Monday, 31 October 2011

Speeding up adoption

The Guardian (http://www.guardian.co.uk/society/2011/oct/31/councils-face-adoptions-ultimatum) and the BBC (http://www.bbc.co.uk/news/education-15492467) both run top stories today on the Prime Minister’s pledge to take action against local authorities that are slow in completing adoptions. Councils that perform badly in this regard are threatened with the prospect of their adoption services being taken over.

Everyone welcomes more children finding secure and happy long term placements and adoption is certainly a very favourable outcome for many children who have been abused and neglected. But simply setting targets and waving the big stick will not deliver the desired results. And a seriously unwelcome consequence would be if targets got in the way of quality, resulting in inappropriate placements being made because unsuitable couples have been approved to adopt. So any changes must be closely monitored and controlled with a clear focus on the best interests of children.

There also needs to be a very clear understanding that simplistic performance indicators must be avoided. It is very easy to process adoptions quickly if you restrict your efforts only to relatively straightforward cases. So the speed at which adoptions takes place also needs to be seen in the context of the proportion of children coming into care who are placed for adoption.

To improve the speed at which adoptions take place requires an analysis of the relevant professional, legal and business processes. On the ‘supply side’ local authorities have to recruit, vet, approve and prepare prospective adoptive parents. On the ‘demand side’ they have to select and prepare children who also have to be ‘freed’ for adoption via a legal process. The two sides are brought together in a matching process, which hopefully results in a placement. In successful cases the process ends with the court making an adoption order.

Each of these stages of the adoption process can be resolved further into component activities, each of which needs to be understood. It is then possible to gather data relevant to the issue of how quickly each stage in the process can be completed.

We need to understand where the delays are occurring, so very slow components of the process need to be examined to determine how, if possible, they can be speeded up. However the whole process will run at the speed of the slowest ‘bottleneck’ so there is often no point in increasing the speed of all the processes; indeed to do so may result in wasted effort and resources.

Service-processes often generate queues of people waiting between some or all of the stages. These queues are equivalent to in-process inventory (work in process) in manufacturing processes. Speeding up the downstream business stages can sometimes reduce the size of these queues or, where possible, the process can be redesigned so that some stages run in parallel rather than in sequence. Managing queues usually requires resources (for example children waiting for adoption require foster placements or residential care) so eliminating queues often liberates resources that can then be applied to making stages in the process quicker or more efficient.

Sadly there is no one simple answer to this type of redesign question. The specific facts underlying a particular process need to be investigated and understood. Various reconfigurations need to be tried out and tested.

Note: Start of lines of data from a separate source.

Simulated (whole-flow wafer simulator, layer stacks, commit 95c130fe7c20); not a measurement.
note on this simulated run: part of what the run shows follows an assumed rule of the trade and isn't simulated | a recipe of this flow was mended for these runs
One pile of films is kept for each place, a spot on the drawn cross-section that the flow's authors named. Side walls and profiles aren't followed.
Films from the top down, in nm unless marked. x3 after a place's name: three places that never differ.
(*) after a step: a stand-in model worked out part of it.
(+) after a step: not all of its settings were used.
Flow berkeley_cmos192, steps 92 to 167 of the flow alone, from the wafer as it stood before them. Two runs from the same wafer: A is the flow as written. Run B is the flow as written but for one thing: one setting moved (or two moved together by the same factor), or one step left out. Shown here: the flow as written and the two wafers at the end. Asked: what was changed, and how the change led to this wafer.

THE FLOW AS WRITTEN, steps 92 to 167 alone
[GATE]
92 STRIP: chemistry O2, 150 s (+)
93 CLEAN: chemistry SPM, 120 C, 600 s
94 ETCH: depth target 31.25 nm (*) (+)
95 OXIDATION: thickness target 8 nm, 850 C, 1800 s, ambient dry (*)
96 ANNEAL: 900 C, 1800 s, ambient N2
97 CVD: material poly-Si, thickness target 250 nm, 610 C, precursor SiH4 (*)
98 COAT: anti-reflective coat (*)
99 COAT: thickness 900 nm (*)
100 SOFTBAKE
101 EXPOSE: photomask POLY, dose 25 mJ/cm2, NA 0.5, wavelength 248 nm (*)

I was impressed by the developments at Harrow Council that are described by the BBC’s Sarah Bell (http://www.bbc.co.uk/news/uk-15449253). The key to this approach, apparently developed by Harrow’s partner orgnaisation Corum, is a system called ‘concurrent planning’. Children are fostered with people hoping to adopt while the birth parents undergo assessment. If a decision is made that a child is not to return to the birth family, the fosterers become the prospective adopters. An important benefit claimed for this approach is that the child is kept in one placement throughout.

This is an example of paralleling various stages to speed the process. It appears to be an exciting and important development that many local authorities may wish to investigate. There does, however, need to be a recognition that one size may not fit all. Opting for a solution before understanding the problem is never a good idea. So I would urge local authorities to carry out careful analysis in order to fully understand where the delays are occurring in their own adoption operations before deciding how to move forward.

One thing that can be said for certain is that delays in matching prospective adopters with children that are due to arbitrary considerations should be purged from the system without mercy. Without research it is difficult to know just how much delay in adoption results from ‘silly’ considerations surrounding ethnicity. The BBC’s article quotes an example of a Finnish/Greek couple, with the implication that they found it difficult to adopt because of the shortage of children who had both Finnish and Greek heritage. I find it difficult to believe that that sort of literalism is widespread, although clearly there are isolated cases of it. And these may get more attention than they deserve in the media. The most important issue to address, however, is why black and ethnic minority children appear to have such greatly reduced prospects in the adoption system. While race and ethnicity are factors that must be considered in every adoption, the absence of prospective adopted parents of the ‘right’ ethic mix should never be an obstacle to a child having access to adoption by the best family available at the time.